Summer always brings with it a bit of a conundrum when it arrives, finally, in the Flathead Valley. We wait longingly through months of gray days for those glorious three-plus months of pure outdoor pleasure. The valley’s challenge, though, has always been how best to accommodate the throngs of visitors who also have waited longingly for their very own Flathead or Glacier National Park experience.

We’re encouraged to see our cities in the North Valley already looking ahead to the summer tourist season this year and next, making arrangements to put their best foot forward.

The Whitefish Chamber of Commerce is taking the lead in finding alternative parking solutions for the upcoming summer season because two big construction projects have eaten into the city’s parking inventory in a big way. Between the Firebrand Hotel construction across from Whitefish Middle School and the City Hall/parking structure project just two blocks away, more than 100 parking spots have been eliminated.

It may be two full summers before the parking garage is completed in Whitefish, leaving business leaders scrambling to secure every possible nook and cranny for parking. The Chamber has come up with some innovative ideas that involve using school parking lots and the city’s snow lot, and we encourage the community to work together to give our visitors the best experience possible.

Columbia Falls plans to take advantage of a planned 2017 replacement of the deteriorating bridge on U.S. 2 over the South Fork, part of the main thoroughfare connecting the Flathead and Glacier Park. The city plans to erect new signs that will direct motorists up Nucleus Avenue — Columbia Falls’ main street — and toward the North Fork as a scenic route.

Touting the community as the “Gateway to Glacier,” Columbia Falls’ business leaders have worked hard to divert traffic through town and to downtown businesses, and this will give the city a captive audience, so to speak, as vehicles flow through the city’s core. Columbia Falls City Manager Susan Nicosia, a dynamic leader in spurring economic growth in the city, is working with state Sen. Dee Brown and other officials on nailing down grant money to pave a few more miles of the North Fork Road, another move that would spur traffic through Columbia Falls.

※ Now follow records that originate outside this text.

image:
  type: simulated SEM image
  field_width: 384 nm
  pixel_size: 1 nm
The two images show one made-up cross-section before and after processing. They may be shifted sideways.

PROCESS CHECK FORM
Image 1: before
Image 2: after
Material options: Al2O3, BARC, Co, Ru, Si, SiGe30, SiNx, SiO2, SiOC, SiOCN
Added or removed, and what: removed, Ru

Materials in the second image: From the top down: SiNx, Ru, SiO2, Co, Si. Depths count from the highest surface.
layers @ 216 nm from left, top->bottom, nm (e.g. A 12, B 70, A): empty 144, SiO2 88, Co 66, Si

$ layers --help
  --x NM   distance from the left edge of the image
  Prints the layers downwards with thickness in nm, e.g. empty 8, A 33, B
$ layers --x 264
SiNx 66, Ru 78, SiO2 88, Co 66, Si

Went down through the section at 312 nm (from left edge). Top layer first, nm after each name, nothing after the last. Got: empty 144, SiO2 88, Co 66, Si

We’re fortunate to live in an area that provides the wealth of summer activities we all enjoy, and we’re also blessed to have a solid corps of organizations and local government entities — from chambers of commerce to convention and visitor bureaus and mindful city governments — working on our behalf to keep the local economy thriving. That benefits not only our visitors but also everyone who calls this place home.